Few Chinese makes these at home anymore due to busy schedules and because you can easily purchase excellent frozen Yuan Xiao in most any Asian market.
Frozen Glutinous Rice Balls (Yuan Xiao)
Frozen rice balls before cooking

I like the ones filled with ground peanuts or black sesame seeds.  They are very easy to prepare, but do keep them frozen until you are ready to cook or they will stick together.

When done the rice balls will float to the surface.

Simply drop frozen rice balls into a pot of boiling water and gently stir to keep them from sticking to the bottom of the pot.  When the water returns to a boil, reduce the heat to maintain a nice, steady boil that's not too vigorous. Stir occasionally to keep them from sticking.  When they float, they are ready.
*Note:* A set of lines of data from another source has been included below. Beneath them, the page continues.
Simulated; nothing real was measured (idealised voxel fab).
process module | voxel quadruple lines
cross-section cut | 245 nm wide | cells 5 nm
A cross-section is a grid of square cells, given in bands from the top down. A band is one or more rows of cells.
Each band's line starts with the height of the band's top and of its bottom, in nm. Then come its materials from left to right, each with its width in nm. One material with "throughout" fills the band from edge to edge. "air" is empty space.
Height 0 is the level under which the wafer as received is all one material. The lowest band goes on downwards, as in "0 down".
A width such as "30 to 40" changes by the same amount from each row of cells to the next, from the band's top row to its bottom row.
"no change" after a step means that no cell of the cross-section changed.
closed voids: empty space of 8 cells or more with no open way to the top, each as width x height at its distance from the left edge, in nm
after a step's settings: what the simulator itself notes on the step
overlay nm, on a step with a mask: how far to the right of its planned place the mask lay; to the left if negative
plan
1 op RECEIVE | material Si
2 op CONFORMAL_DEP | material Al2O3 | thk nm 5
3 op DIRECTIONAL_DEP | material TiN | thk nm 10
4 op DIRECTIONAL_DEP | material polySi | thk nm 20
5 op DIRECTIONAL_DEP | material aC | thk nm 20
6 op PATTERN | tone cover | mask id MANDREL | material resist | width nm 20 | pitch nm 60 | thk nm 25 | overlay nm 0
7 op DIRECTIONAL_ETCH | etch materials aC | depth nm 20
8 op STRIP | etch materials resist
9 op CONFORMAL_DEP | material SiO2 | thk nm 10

  I like to let them boil for an extra 30 seconds to one minute after they pop up to the surface.  Serve them with a little of the hot water in a bowl.  They will be hot, so don't put a whole rice ball into your mouth at once.  Pick one up with a spoon and take a small bite.  The filling will begin to ooze out and cool a little, whereupon you can nibble some more or take a larger bite.

Yuan Xiao with sweet peanut paste filling.

Complete your enjoyment of the Chinese Lunar New Year celebrations by serving these deliciously addictive sweets on February 7th, the Lantern Festival Day.  The sticky glutinous rice balls symbolize the sticking together of friends and family and the sweet fillings represent a sweet year ahead.

Happy Lantern Festival!


Chinese New Year Lucky Candy Box

It's Chinese New Year's eve tonight and at midnight we will usher in the Year of the Dragon.  Besides the usual feasts, lucky couplets and signs I have put together a traditional candy box.  Each little tray in the box contains candy and sweetmeats --  symbolic of luck, prosperity, good health and progeny.  My box doesn't represent all the various sweets, candied fruit, nuts and seeds we have available, but it does contain some of my favorites.

First, the box itself.  One box is orange colored lacquer ware and has the Chinese character "FU" on it.  It means "good fortune" and "happiness."  The candy box is always round to signify togetherness - no sharp corners or edges.  When open, it reveals seven little shallow porcelain trays.  The filled candy box is brought out when guests arrive and is enjoyed with freshly brewed tea.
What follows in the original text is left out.